Description of problem:
When trying to use dattobd-0.10.15 to take a snapshot of /boot, XFS hangs and I/O stops working.

Version-Release number of selected component (if applicable):
4.18.0-301.1.el8

How reproducible:
Always

Steps to Reproduce:
1. Install CentOS-Stream-8-20210503.n.0 with default storage layout (/boot on XFS, / and /home on XFS+LVM)
2. Install repositories
2a. Install EPEL repo, per https://fedoraproject.org/wiki/EPEL#Quickstart
2b. Install datto repo: sudo yum install https://cpkg.datto.com/datto-rpm/repoconfig/datto-el-rpm-release-$(rpm -E %rhel)-latest.noarch.rpm
3. Install dattobd-utils (which also installs dkms-dattobd)
4. Load dattobd module: sudo modprobe dattobd
5. Start to take a backup (More details on the process: https://github.com/datto/dattobd/blob/master/README.md#performing-incremental-backups)
5a. Setup snapshot: sudo dbdctl setup-snapshot /dev/sda1 /boot/.datto 0
5b. Take the backup: sudo dd if=/dev/datto0 of=/root/boot-bkp.img bs=1M
5c. Destroy the datto device: sudo dbdctl destroy 0

Actual results:
It hangs when trying to run "dd" and XFS crashes. Log of the results attached.

Expected results:
Backup is successfully taken.

Additional info:
This worked with RHEL/CentOS 8.3 and does not work with RHEL 8.4 beta either.

Comment 1 Neal Gompa 2021-05-04 23:34:36 UTC
Also, note, dattobd is open source and available here: https://github.com/datto/dattobd

Comment 2 Neal Gompa 2021-05-04 23:35:19 UTC
I know that RHEL kernel bugs automatically are private by default, but I'm fine with this bug being public.

Comment 3 Carlos Maiolino 2021-05-05 09:32:17 UTC
Hi.

I am not familiar with datto, could you please let us know what this error message means?

datto: error finding original_mrf: -14

This is present on several places in the log you provided. A quick search on internet didn't return
anything useful, but a quick look at the datto says this is an error when datto fails to call the original
request queue function.

This is just a guessing here, but it appears datto intercepts bio submissions then pass it back to the original
driver once it does it snapshot thing, and at some point it fails to pass it back to the original device driver.
I didn't read through the whole source code to confirm it though.
But all the hung threads are waiting for IO (saving one which is waiting for a buf lock), which would explain them
waiting forever if the ditto driver fails to submit these IO requests to the original driver.

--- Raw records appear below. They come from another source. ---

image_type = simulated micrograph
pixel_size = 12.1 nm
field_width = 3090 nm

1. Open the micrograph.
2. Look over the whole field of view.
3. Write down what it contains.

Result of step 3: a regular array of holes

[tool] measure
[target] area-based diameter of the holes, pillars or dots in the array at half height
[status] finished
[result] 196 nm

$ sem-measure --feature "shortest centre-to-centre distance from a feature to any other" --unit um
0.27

You did mention it hangs while running dd, but at the logs you provided `dd` itself does not appear there.
The logs you provided are the whole logs or a snippet of the whole kernel logs?

Also, all the hung tasks showed in the logs provided appears to be unrelated with the volume being snapshotted (i.e. /boot),
so, I wonder what influence the datto driver has on the other volumes beyond the one configured to be snapshotted.

Comment 4 Neal Gompa 2021-05-05 10:48:54 UTC
This is the function that makes that error: https://github.com/datto/dattobd/blob/master/src/dattobd.c#L3078-L3108

Your guess is pretty much on point on how the driver works.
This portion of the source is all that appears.